We're already in low orbit, orbiting around the equator of the planet, and we will continue to only stay in this space (not moving away from the equator, that is). This is because adding a third coordinate (z) will further complicate the landing process, and this close to our goal, we do not want any mistakes. We record a short clip of the planet's surface while we are in orbit, in order to get an idea of what we can see:
At this point we are close enough to our planet's surface to be able to study it properly! We orbit the planet a few times, looking for a flat and dry surface, and quickly note that our planet is full of liquid and mountains, as well as clouds that make it hard to see. However, we do manage to find a larger flat surface, and decide that this is a good a landing spot as any.
Perfect! Only problem is that the planet refuses to stand still! Even when we are in its frame of reference, it's still rotating! That bastard. How do we account for this?

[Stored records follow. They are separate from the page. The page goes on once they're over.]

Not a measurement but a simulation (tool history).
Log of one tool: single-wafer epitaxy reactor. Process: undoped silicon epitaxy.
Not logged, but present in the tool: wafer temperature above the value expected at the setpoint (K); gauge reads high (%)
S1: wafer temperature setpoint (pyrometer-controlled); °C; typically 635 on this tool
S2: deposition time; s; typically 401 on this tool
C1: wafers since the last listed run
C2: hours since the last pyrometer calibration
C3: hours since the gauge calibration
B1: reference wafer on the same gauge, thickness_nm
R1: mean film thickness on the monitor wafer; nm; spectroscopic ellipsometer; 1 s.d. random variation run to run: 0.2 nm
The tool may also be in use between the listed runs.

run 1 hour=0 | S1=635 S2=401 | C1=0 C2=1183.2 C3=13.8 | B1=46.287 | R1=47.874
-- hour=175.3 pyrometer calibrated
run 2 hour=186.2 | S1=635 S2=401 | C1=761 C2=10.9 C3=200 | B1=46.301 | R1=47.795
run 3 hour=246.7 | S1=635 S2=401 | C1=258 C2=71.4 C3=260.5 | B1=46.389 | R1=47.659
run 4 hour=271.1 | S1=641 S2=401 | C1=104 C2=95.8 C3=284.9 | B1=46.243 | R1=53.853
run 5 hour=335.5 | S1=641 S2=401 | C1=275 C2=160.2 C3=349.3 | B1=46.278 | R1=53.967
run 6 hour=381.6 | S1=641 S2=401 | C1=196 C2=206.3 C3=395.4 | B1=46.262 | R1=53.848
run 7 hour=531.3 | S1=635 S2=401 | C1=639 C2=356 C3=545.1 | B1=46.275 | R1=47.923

First, we decide that we want to work in a spherical coordinate system (as seen here), which will make our calculations a bit easier. Planets have this tendency to be spherical, you see, and a spherical coordinate system accounts for this. This means that out of the coordinates \((\theta,\phi,r)\), the only component we need to change is the one rotating the equator, \(\phi\). How much this angle rotates is dependent on the movement of the planet in relation to the spacecraft and on how much time passes.
We can then decide a time \(t_0\) where we decide on a place to land, while we are in a straight line above it. Thanks to our trusty algorithm for orientation, we can easily find the coordinates of our rocket, and we turn these into spherical coordinates. You see, if we are right above the point we want to land, our spherical coordinates are almost the same as the spot's coordinates. After all, the angle around the equator, \(\theta\), is the same, we haven't moved up or down from the equator so \(\phi\) is the same, and we know \(r\), which is simply the radius of the planet!
Unfortunately, as we established, we cannot teleport down at \(t_0\). We need to be able to know the coordinates at a later time \(t_1\). In order to figure this, we need to know the change in the angle \(\phi\), or the velocity of this angle, \(v_\phi\). This is dependent on the angular velocity of the planet, \(\omega=\frac{2\pi}{T}\) where \(T\) is the rotational period of the planet.
Note here that the rotational velocity \(v_\phi\) is not the same all over, it changes, depending on how far from the center of the spherical system we are. If we imagine a line from the center of the planet, and out, that moves an angle \(\phi\) at the equator, we see that it covers a much smaller space the closer to the center of the planet it is. But we cannot cut the line in half, the top of the line must move with the bottom, and so it will need to cover a larger area in the same amount of time- therefore it will have a higher rotational velocity!
Because of this, we choose to only work with the angular velocity \(\omega\) to make things simpler for ourselves, as this velocity is independent of the distance from the center of the planet. Knowing the angle \(\phi\) and how it changes over time, we can find the new angle after a period of time \(\Delta t\) by calculating \(\phi_{landing} = \phi_{launch} + \omega \Delta t\). (The same way we update the position in an integration loop: \(r_1 = r_0 + v \cdot dt \), if we assume constant speed!)
We can now make a function where we give in \(t_0\), which is the time where we want to launch our lander, and the time it takes to travel from the rocket to the planet \(\Delta t\). We are going to find the time it takes to reach the planet from the rocket later, but for now we assume that it is known. We also need to know the angle at the time of launching our lander. This is easily done, as we have our x- and y-coordinates at this point in time, and our angle will therefore be \(\phi_{launch} =arctan( \frac{y}{x})\). After adding the change in angle \(\omega \Delta t\), we have the new angle \(\phi_{landing}\), which we can convert from spherical coordinates back to Cartesian coordinates like this:
\(x = r \sin(\theta) \cos(\phi) \\ y = r \sin(\theta) \sin(\phi) \\ z = r \cos(\theta)\)
As previously mentioned, \(\theta\) will be constant, and as we are moving around the equator the angle will always be \(\theta = \frac{\pi}{2}\). This means we ignore the z-axis, and we are left with expressions that only depend on \(\phi\)!